Sofia’s review published on Letterboxd:
Vivre Sa Vie— a film woven from disparate threads, bleakly strung together into twelve vignettes. It is a tale of utter disillusionment, unraveling the saga of a woman groping in an unfeeling world, meandering passively amidst the tragedy and silence. Faceless conversations revealing nothing and everything, cruelties uttered from the backs of heads, obscured in the clutter and noise of city life. The more we talk, the less the words mean.
Nana trundles through a series of cages— confined within marriage, prostitution, the unyielding clutch of aimlessness, her own misery, for which she believes herself responsible. This sense of incarceration is heightened by her aimless wanderings in a male dominated world, a world in which her only currency is her appearance, her only autonomy found in accepting her own flesh as capital. It is a world caught in the shackles of patriarchy and economic oppression, a world in which she cannot find stability unless she is of worth to a man— either as a wife or a prostitute.

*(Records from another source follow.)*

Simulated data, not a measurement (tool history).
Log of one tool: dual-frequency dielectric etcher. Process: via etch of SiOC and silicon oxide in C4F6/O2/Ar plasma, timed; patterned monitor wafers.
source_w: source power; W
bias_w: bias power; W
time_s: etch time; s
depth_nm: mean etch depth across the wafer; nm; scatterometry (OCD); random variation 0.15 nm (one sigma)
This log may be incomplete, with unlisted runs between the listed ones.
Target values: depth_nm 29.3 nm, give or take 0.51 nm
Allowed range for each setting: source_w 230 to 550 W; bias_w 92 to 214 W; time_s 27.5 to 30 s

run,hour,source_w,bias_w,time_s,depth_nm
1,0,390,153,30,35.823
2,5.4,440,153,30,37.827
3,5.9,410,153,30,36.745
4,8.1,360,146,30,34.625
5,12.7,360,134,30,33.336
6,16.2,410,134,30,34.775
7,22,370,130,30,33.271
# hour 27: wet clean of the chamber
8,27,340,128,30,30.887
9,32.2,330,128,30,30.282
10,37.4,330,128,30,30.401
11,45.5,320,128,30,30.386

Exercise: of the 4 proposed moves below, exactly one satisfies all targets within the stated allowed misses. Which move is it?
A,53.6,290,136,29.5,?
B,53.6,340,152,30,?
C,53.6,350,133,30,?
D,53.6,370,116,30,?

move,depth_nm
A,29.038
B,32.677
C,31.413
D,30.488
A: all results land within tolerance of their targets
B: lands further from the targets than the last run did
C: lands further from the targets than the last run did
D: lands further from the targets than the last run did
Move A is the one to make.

And yet, laced throughout these suggestions of confinement and enfettered agency, are Sartrean ruminatinons on freewill— Nana’s own thoughts revealing her beliefs that she is unalterably responsible for her own misery. She wishes to live in a world of silence, despairs over philosophies of language and the inevitability of miscommunications. Do words betray us? Yes, but we betray them too.
Talking is almost a resurrection. When we talk it’s a different life from our silence... we must go through the death of life without talking.